NeilAs a young kid going shopping with Mum at Hornsby by train from Wahroonga I saw a std goods, which I had presumed was the Shore one as there was nothing in loco, two times on - guards van, bogie gin, guards van; and one other time with two gins. Two of the times they stood in the Down yard and once it was steaming away onto the Down under the Bridge St bridge. This would have been ~10ish AM on a weekday. I much later guessed they were filling lineside tanks, thanks for the confirmation.
As I mentioned elsewhere, there was usually one freighter at Hornsby, the Sunday evening train when running had the job to fill the lineside water tanks to Cowan and Return. IRRC the train number was 207, the other day time working was 205. Both trains would/could pick up at Nth Strathfield and Gonoroo on the down, the night time trips down the shore were interesting, there was a coal unloader that backed onto Mona Vale road IIRC, cow of a place to shunt, there was one other location on the up shore as well, I tend to believe it was at Chatswood then to St Leonards which kept you going with a lot of shunting there, two sidings on the Down shore and another on the up.

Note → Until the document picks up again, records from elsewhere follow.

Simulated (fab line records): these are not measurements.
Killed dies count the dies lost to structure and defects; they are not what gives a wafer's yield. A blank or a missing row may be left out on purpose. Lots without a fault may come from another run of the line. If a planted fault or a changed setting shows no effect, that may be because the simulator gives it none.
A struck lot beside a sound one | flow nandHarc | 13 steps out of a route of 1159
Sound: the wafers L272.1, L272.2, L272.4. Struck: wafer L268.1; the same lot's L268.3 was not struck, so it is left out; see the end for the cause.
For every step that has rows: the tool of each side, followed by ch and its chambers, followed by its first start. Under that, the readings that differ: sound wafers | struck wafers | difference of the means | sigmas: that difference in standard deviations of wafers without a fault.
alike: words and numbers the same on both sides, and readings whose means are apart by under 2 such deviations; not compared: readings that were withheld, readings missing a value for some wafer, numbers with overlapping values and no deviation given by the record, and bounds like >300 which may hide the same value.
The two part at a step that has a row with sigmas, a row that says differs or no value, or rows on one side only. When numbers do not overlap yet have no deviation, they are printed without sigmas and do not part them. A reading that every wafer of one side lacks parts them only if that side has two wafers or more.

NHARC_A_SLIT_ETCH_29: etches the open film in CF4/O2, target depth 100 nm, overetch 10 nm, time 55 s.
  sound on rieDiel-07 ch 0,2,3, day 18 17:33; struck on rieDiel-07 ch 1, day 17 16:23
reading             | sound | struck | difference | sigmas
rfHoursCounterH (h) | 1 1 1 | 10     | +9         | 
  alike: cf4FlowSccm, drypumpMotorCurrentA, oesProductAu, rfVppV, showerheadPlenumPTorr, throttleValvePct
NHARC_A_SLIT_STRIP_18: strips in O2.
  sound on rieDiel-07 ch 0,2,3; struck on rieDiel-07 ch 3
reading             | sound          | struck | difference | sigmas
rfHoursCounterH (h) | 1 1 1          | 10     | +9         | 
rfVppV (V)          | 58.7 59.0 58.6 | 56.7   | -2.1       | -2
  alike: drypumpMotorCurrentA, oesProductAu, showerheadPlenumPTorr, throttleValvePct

What was brought back from St Leonards included the wagons off the up that were picked up, all the wagons were then stowed at Hornsby in the Down Yard, unless and this was rare a load was sent to Enfield. Hornsby itself had a lot of shunting during the daylight hours where the engine would ensure everything was in place for the picking up by down train, usually IIRC it was 633 that picked up at Nth Strathfield and Hornsby, if a garratt was on it, which was more common than thought, we took water at the station, then picked up there to build the load up to 680tons.
The engine that went up to Hornsby and did the shore would change every day with the work down the shore, as well as working to/from Hornsby and perform the yard shunting at Hornsby meant the engine would need to be changed owing to low coal being left in the tender. I would doubt that a wampum tendered engine when a lot of work on the shore was carried out, would be able to do a 24 hour shift, although depending on the amount of work on the shore and yard, a 3650 gall tendered engine would be ultra tight. What generally happened and prevented any issues was the day working of 205 that took loading to Hornsby and the Enfield crew working that would change over with the engine that had been there since the previous evening and worked loading/empties back to Enfield.
For a while 7201 was tested on the shore, as my driver at the time was gualified for the rotter, later it was replaced by a 48cl and we would continue to Enfield through the underground rather than going back to Hornsby at a point 73classes took over, and performed the same role, meaning no down goods worked the shore.
My recollection is that the sidings at Mona Vale Rd were gravel which was used by a road making business. I passed this many times en route to Chatswood or the city as a primary school aged kid. There was a siding/loop on the western side of the line (no overhead) at Gordon where I recall the was occasionally one S truck or similar. The deadend ran to a major substation looking building in the City direction from the station. Chatswood always had some wagons, no idea of the freight though. There was a hand operated crane in the yard.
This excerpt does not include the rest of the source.